1.  Seek God as the ________________

       The promise of a __________________

“If you sinful people know how to give good gifts to your children, how much more will your heavenly Father give good gifts to those who ask Him.”  Matthew 7:11 (NLT)

“Since God did not spare even His own Son but gave Him up for us all, won't God, who gave us Christ, also give us everything else?”  Romans 8:32 (NLT)

We are given to anxiousness, but God is _________________________.

Application

  • Make a deliberate choice to pray before your meals this week. 
  • Make a list of God’s gifts to your family and have a time of grateful prayer.

  1. Declare your ___________________

       The promise is ____________________

God wants us to ask daily, not so he can hear us beg, but because he knows we have ________________.

“Give your entire attention to what God is doing right now, and don't get worked up about what may or may not happen tomorrow.  God will help you deal with whatever hard things come up when the time comes.”  Matthew 6:34 (Msg)

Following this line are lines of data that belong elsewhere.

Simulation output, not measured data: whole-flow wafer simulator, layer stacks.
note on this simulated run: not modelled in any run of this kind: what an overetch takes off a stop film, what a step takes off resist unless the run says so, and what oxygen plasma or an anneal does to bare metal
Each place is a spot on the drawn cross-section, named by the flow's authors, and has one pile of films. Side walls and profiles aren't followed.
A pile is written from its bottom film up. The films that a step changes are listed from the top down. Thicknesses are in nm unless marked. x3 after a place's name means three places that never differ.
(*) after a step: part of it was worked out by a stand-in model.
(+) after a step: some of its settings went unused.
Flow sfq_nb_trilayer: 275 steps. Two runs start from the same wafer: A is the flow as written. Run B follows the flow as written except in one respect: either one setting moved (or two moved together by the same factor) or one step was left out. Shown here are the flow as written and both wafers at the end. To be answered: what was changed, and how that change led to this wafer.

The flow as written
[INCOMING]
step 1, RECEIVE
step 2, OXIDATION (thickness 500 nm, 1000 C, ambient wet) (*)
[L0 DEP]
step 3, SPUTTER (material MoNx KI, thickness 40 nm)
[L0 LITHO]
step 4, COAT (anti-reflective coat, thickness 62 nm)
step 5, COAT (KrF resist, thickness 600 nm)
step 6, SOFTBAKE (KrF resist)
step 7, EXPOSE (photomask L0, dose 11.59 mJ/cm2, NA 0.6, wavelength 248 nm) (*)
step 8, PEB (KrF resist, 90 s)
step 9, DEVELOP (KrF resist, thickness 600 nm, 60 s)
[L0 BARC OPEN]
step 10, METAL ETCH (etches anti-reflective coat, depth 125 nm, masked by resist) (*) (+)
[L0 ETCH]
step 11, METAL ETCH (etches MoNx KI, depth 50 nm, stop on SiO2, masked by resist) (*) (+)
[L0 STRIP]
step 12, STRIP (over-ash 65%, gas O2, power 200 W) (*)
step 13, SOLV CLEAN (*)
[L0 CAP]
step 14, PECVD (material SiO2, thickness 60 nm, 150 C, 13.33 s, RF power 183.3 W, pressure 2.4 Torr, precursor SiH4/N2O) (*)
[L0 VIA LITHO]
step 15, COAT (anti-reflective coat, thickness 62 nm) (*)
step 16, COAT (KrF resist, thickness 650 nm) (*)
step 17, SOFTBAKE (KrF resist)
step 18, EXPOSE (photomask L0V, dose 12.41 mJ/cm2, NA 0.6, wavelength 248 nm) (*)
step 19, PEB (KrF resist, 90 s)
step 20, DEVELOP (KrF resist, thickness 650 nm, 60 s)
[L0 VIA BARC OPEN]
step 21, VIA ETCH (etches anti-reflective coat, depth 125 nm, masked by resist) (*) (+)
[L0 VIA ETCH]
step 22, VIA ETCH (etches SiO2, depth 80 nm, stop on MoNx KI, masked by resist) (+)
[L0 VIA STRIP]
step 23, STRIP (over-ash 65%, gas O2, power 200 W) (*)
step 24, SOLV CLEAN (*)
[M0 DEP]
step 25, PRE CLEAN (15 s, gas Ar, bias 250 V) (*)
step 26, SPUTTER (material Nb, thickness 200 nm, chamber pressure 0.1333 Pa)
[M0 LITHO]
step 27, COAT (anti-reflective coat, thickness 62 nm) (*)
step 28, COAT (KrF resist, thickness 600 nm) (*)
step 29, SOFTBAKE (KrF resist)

God allows for long range planning but not long range _____________. 

Application

  • Write out your own Declaration of Daily Dependence
  • Memorize Matthew 6:34 this week


 

3.  Rely on God’s _____________

       The promise of _________________

“God will supply all that you ever need from His glorious resources in Christ Jesus.” 

Phil.  4:19 (Ph)

“… give me neither poverty nor riches! Give me just enough to satisfy my needs.” 

Proverbs 30:8 (NLT)

The problem with contentment is that I always want ________________.  Matt Atkins

Application

  • Sit down with your children and talk about the difference between a need and a greed.
  • Put Philippians 4:6 (NLT) into practice.  “Don't worry about anything; instead, pray about everything.  Tell God what you need, and thank him for all he has done.” 


! The Prayer of Dependence

The Lord’s Prayer: Path to Inner Peace

Part 4 of  8

Lance Witt

July 13-14, 2002

 

 

Earlier this year President Bush recommended that congress set aside 38 billion dollars for a new department called Homeland Security.  You and I are living in a time when more and more money and technology and personnel and energy are being dedicated to try to make this place a more secure land in which to live. 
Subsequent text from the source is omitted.